In this role he showed a shrewd judgement on the big questions. By renouncing a pact with Labour, opposing the Iraq war, opposing tuition fees, and calling for a softening of cannabis laws, he tapped into a rich vein of public support. Last year, he led the Liberal Democrats to their best election for more than 70 years.

But all the while he was nursing a dark secret, and yesterday he was forced to admit what many had long suspected - his alcoholism. Yesterday, it forced him to put his job up for grabs, in one of the most astonishing statements delivered by a British political leader in living memory.

He said that he had been fighting the problem "for the past 18 months" - but speculation about his fondness for Glenmorangie have been around in Westminster for longer than that.

During the Liberal Democrat conference in Bournemouth in September 2001, Mr Kennedy was booked for a live interview with Andrew Neil, which was cancelled at short notice. When the programme offered to send a camera crew to Mr Kennedy's hotel room, his staff insisted that he was unavailable, without explaining why.

Those who suspected he had a problem then hoped it would be cured when, at the age of 42, he gave up the bachelor life and married his girlfriend, Sarah Gurling.

In Westminster, opinion was generally on Mr Kennedy's side when Newsnight's Jeremy Paxman brutally asked him whether his decision to marry was linked to his drinking. He told Mr Paxman: "I drink socially and moderately, as you well know." But Mr Paxman asked: "Do you drink privately? At home alone, do you finish off a bottle of Scotch?" Mr Kennedy replied: "No."

The interview caused enough shock to bring protests from Labour MPs, including the late Robin Cook, who was then leader of the Commons, forcing Mr Paxman to make an apology. But it was not long before the rumours were bubbling up again.

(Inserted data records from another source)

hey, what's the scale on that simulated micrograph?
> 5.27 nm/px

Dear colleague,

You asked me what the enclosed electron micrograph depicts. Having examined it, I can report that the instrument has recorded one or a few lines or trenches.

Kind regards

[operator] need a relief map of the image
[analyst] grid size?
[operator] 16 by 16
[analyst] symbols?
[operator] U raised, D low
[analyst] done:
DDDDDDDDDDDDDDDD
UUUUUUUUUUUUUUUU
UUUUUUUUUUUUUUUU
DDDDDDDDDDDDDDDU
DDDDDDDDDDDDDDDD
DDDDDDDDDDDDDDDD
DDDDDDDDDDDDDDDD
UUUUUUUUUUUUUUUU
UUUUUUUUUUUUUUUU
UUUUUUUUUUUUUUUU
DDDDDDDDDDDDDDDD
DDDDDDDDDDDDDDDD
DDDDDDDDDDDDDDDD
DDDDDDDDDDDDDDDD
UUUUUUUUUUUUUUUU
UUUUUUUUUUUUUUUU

In summer 2003, Gordon Brown made a major and long awaited Commons announcement on a subject on which Charles Kennedy and his party had campaigned long and hard, when he ruled out a referendum on British membership of the euro for the foreseeable future. Other MPs could not fail to notice that, although the House was packed, Kennedy was not there. The explanation was that he had decided to watch the statement on television.

In March 2004, ITN interviewed the Liberal Democrat leader on his response to Tony Blair's statement on terrorism, but they decided not to broadcast the interview for "editorial reasons". There was no protest from his office about the decision.

Later the same month, Mr Kennedy was due to appear in the Commons for one of the biggest events of the parliamentary calendar, to make his party's response to Mr Brown's budget speech, and to tackle Mr Blair at Prime Minister's Questions. In the middle of the morning, he was suddenly unavailable. His Treasury spokesman, Vince Cable, had to deliver the budget speech at very short notice, and the deputy leader, Menzies Campbell, had to take Prime Minister's Questions at even shorter notice. The official explanation was that he had a stomach bug. "I certainly do not have a drink problem," he said on television.

Last November, he was travelling to a party event in Newcastle when he decided to turn back and go home. This time, journalists were told that he was responding to a routine problem with his son, born during last year's general election.

Only this week, he was asked on the BBC Radio Four Today programme why he did not simply announce he had given up drinking. Mr Kennedy replied: "If there's a perception about any anxiety on that front, there needn't be. That is the case and that is how things will continue."

But it could not continue. One of the people who knew his secret was his former adviser, Daisy Sampson, his press secretary in the early days, who had moved on to a career in television, as Andrew Neil's co-presenter on The Politics Programme, and then, under her married name of Daisy MacAndrew, as political correspondent of ITN.

Yesterday, Mr Kennedy learnt Mrs MacAndrew was going to put out a report on the evening news that he had been treated for alcoholism. By coincidence, it was on the same day that news leaked out that 11 members of his shadow cabinet had signed a letter calling on him to resign. After a crisis meetings with his advisers, Mr Kennedy accepted that the secret that he had kept so badly, and about which he had lied repeatedly, would finally have to come out into the open.